We have a small production Cloudera distribution Hadoop cluster(14 nodes, but growing). As we have expanded our usage of this cluster we have found that disk storage is our biggest blocker and requirement. RAM and CPU usage are minimal with our workloads, and our devs have already significantly reduced the amount of data being stored.
The hardware we are using is relatively low end, and we have therefore maxed out the number of drives we can install in each node. At this time we are not out of space, but we have a new data source that will accelerate our data growth and we would like to just add storage to the system.
The systems only have one expansion card slot, which currently has our SAS HBA running the internal drives. I believe we can replace that with an HBA that has internal and external SAS ports, allowing us to maintain the internal drives and connect to external ones. Where I am running into the limits of my understanding and Google'ing powers is that I cannot find the optimal setup to use to hold the external hard drives and give each server direct, 6Gbit/s SAS, access to the drives.
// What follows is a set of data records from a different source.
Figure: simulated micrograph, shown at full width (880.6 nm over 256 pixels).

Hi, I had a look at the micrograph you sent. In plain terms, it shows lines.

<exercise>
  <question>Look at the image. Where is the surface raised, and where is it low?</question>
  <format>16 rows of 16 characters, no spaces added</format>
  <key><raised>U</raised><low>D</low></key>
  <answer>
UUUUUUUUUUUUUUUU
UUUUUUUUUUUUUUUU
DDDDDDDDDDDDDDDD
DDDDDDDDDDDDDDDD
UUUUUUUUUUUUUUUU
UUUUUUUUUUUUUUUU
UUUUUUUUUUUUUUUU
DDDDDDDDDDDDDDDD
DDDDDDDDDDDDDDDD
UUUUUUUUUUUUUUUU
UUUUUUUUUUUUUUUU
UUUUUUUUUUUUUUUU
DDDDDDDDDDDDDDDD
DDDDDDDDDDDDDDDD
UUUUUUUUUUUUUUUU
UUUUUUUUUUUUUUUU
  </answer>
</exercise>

Hadoop HDFS prefers to not have any other technology between it and the hard drive, and I would like to keep it that way. If I was using SATA I would pick up an external, rack mount, drive enclosure that directly connects it's external eSATA ports to the drives inside with no drive expanders or raid controllers. I cannot find the equivalent in SAS hardware.
What I'm trying to find are suggestions for DAS SAS, preferably with a single chassis that can service multiple servers and does not do anything creative beyond that. Failing that, what options do I have for supplying the equivalent storage and speeds to the SAS drives we use now?
Jared